The other weekend we took T down to one of his favorite bounce places, where he ran at a full sprint for 90 minutes non-stop. As C and I watched T run back and forth (and bounce, climb, and play with dozens of kids of all ages), it was exhausting and it made us hungry, so we discussed lunch. Where to go for lunch… always a fun topic of conversation when out and about in an area of town we aren’t familiar with at all.
Based on one of our favorite dining referral sites (OK, iDine – we’re miles whores), we wound up heading over to the Old World Village shopping and dining center just two miles away in Huntington Beach (http://visitoldworld.com/). Honestly, I never even knew this place existed – and it’s right next door to Bella Terra where we go weekly (down the street the other direction, but still, duh me). Old World Village is something of a shrunk-down, Solvang-style village, but rather than Swedish culture think Bavarian/ German flavor and flair instead. We thought, looks fun, and there’s beer – thanks, iDine, let’s go!
We lunched at the Old World German Restaurant (http://www.oldworld.ws/), where our meals consisted of the classic Wiener Schnitzel (C’s dish), Jaeger Schnitzel (my dish of a pork cutlet with mushroom gravy, traditional spaetzle dumpling noodles, and red cabbage), and grilled cheese on Farmer’s Bread (a German-style rye bread) with fries (T’s meal). C and I split a pitcher or Hofbrau (traditional brew for the region) to wash down our tasty meals. Needless to say, we were not disappointed with our new find. The food was a great value (all meals on the entire menu listed at $10 or less at lunch; beer by the pitcher for $9!) and something different and fun to boot.
After our meal we walked next door to the German bakery and market and picked up a few pastries to go: plum cake, apple strudel, dark chocolate cake, loaf of bread, and a Bavarian pretzel. The pretzel and cake were amazing, and the bread was a good grab for brown-bag sandwiches this week for lunchtime, too. C picked up some Bratwurst from the market, which he grilled up the other day; they were delicious paired with a simple white rice and mustard for dipping.
But I have to say the best treat we discovered was the apple strudel not at the first stop but the second, from Gourmet Café and Candy (store #35 on the property).The lady working in the shop was hand-cutting apples as we entered, and her hard dedication to this real deal of a strudel showed. There were buckets and buckets of sliced and peeled apples scattered about the shop ready for strudel-ing. She said Austrian relatives brought over the strudel recipe three generations ago, which is nothing but a mix of several varietals of apples, butter (never margarine), and Phyllo dough (and of course, special spices and sugaring, but those details are not for public digestion). A hunk of the Gourmet Café and Candy apple strudel will set you back $7, but trust me when I assure you that it’s an ample serving for 2-4 people (dense, rich, and satisfying after just a few bites really).

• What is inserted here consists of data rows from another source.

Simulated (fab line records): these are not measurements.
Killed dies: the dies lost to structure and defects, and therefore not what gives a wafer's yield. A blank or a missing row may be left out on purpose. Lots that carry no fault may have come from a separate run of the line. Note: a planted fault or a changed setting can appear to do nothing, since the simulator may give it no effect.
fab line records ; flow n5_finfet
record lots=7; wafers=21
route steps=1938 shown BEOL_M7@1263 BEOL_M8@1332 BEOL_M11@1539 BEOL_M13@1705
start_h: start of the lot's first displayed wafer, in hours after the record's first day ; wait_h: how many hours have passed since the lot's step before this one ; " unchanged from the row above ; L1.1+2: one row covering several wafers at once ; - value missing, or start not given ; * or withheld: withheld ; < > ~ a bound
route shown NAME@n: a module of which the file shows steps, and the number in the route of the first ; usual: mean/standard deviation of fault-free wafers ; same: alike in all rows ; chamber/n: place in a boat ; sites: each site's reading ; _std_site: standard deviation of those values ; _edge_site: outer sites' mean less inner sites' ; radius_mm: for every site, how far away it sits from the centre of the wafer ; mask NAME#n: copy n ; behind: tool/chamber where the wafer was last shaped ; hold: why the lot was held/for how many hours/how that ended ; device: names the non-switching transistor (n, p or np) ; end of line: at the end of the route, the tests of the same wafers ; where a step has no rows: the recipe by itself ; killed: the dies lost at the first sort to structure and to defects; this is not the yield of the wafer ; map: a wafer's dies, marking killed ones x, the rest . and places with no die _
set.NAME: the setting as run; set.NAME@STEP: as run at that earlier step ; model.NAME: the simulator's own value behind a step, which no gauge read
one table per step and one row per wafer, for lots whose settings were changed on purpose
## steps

The shopkeeper at Gourmet Café and Candy also mentioned that her daughter makes a special plum strudel come Plumfest in August that can’t be missed. The plums are a variety that only comes into season 2-3 weeks of the year and are brought in just for this Plumfest weekend (and two weeks surrounding). Sweet news, I can plan my return trip to Old World Village in another month or so (I’ll let you know closer to the date when that is, RMT’ers)!
So if you find yourself hungry for a slice of something new and different, take a trip to the Old World – Village, that is. Sure, it’s a bit hokey and overly themed (with wiener dog races on Sundays to add to the silliness), but the kids love that kind of thing. Oh, and if you like Oktoberfest, rumor has it they throw quite a party for two months of the year come September and October with a kid-friendly day weekly. Prost!